The United States Ambassador to the United Nations, Samantha Power, has stated the rescue of the Chibok girls continues to be a top priority.
She spoke with State House correspondents after meeting with President Muhammadu Buhari at the Presidential Villa, Abuja.
Power said the U.S. in recent months have been able to give additional information sharing platforms and additional surveillance to aid the fight against Boko Haram.
She said: “The issue of the Chibok girls and other adaptations is of huge priority to the U.S. And it was the issue I discussed at length with President Buhari today .
“We had moved to provide the information and intelligence needed to the Nigerian authorities. We have in recent months been able to allocate additional information sharing platforms and additional surveillance to aid the fight against Boko Haram .
“We will not rest. We will continue to deepen our partnership and be more effective with out partners on the ground. We are determined to support Nigeria and other neighbouring countries to secure more rescues of adopted people and releases in the days and weeks ahead .
On recent video released by the insurgents, she said: “What we talked about was the importance of pursuing every need related to the Chibok girls and making sure we have mechanism whereby parents and family, who have been adopted by Boko Haram can be given information whereby videos can be examined and relations offer feedbacks on their impression on the videos to have a process by which family of those who are missing work more constructively with the government and indeed with those involved in the operations in trying to rescue the girls.
“So, that was the nature of our discussion with the President. The recent video was one part of our discussion and the larger puzzle that will need to be assembled.”
Power led a 42-member high-power delegation from President Barack Obama to Nigeria in support of the three priority areas of President Muhammadu Buhari’s administration.
She said the three areas; security, economy and governance remain the focus of the delegation’s visit to Nigeria.
The head of the delegation at a joint press conference with Minister of Foreign Affairs, Geoffrey Onyeama, said Nigeria was a strategic partner to the U.S. not only in Africa but globally.
“As you (Onyeama) indicated, Obama has sent me and members of his cabinet to lead an inter-agency delegation to Nigeria,” she said.
Power said the delegation would reflect on the three pillars of the administration; security, economy and governance.
She explained that the partnership would bear fruits to include other aspects of our partnership.
“It will include dealing with Boko Haram, trade, economic development, strengthening institutions and the fight against corruption.

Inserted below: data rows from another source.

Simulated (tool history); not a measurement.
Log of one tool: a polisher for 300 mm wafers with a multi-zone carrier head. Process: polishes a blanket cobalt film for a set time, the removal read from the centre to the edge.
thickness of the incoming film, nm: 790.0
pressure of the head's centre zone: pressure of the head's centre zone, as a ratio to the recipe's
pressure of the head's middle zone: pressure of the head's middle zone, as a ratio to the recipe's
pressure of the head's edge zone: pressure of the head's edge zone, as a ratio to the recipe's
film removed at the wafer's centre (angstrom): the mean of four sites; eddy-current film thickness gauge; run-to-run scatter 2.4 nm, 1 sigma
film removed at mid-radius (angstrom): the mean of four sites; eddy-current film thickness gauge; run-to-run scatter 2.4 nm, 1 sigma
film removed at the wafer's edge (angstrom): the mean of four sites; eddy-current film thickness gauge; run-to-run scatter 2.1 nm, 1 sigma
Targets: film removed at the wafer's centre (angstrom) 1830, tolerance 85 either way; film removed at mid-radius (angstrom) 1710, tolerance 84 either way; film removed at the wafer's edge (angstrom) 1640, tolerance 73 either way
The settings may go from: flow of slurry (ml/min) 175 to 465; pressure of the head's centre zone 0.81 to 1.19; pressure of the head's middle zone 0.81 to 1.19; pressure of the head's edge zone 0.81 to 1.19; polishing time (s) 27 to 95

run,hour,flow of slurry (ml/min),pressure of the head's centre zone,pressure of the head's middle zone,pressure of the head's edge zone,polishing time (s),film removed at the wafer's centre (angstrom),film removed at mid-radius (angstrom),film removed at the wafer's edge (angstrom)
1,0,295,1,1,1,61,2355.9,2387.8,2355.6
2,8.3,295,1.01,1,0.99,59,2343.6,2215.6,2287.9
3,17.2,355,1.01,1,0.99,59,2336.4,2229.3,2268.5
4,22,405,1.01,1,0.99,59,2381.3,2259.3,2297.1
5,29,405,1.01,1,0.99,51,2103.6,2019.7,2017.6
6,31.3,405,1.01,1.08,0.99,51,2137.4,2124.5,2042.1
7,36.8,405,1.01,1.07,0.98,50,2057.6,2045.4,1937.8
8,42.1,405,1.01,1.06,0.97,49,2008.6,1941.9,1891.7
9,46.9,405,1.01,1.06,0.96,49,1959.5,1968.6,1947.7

“These are intrinsically central for the people of Nigeria, who want to live in a secured environment and dignity and have maximum opportunity”.
According to her, the other aspects the visit covers include focus on critical areas for dealing with the emergency situation, caused by the Boko Haram insurgency.
She also said the Nigeria-U.S. Bi-National Commission meeting in Washington in March, had started yielding results.
“It’s been a fruitful dialogue and I think there is a lot of homework that has come out of it.
“And there are a number of issues which I look forward to discussing with you; that’s how we move forward in stronger ways,” she said.
Power hailed Nigeria’s contributions to regional and global peace, especially in its effort at the UN Security Council.
”I’ve had the privilege of serving in 2014-2014 with Nigeria on the UN Security Council when you held one of the non-permanent seats.
“I can tell you how important our relationship was on the Security Council, how much constructive work we did. You had a tremendous team in New York and I continue to work with them everyday.
”When U.S. and Nigeria stand together, whether it’s here or in an organisation, such as the UN, as I said earlier, the sky is the limit,” she said.
Among the 42-member delegation include Obama’s principal deputy assistant secretary for African Affairs and the Deputy Commander of the U.S. African Command (AFRICOM).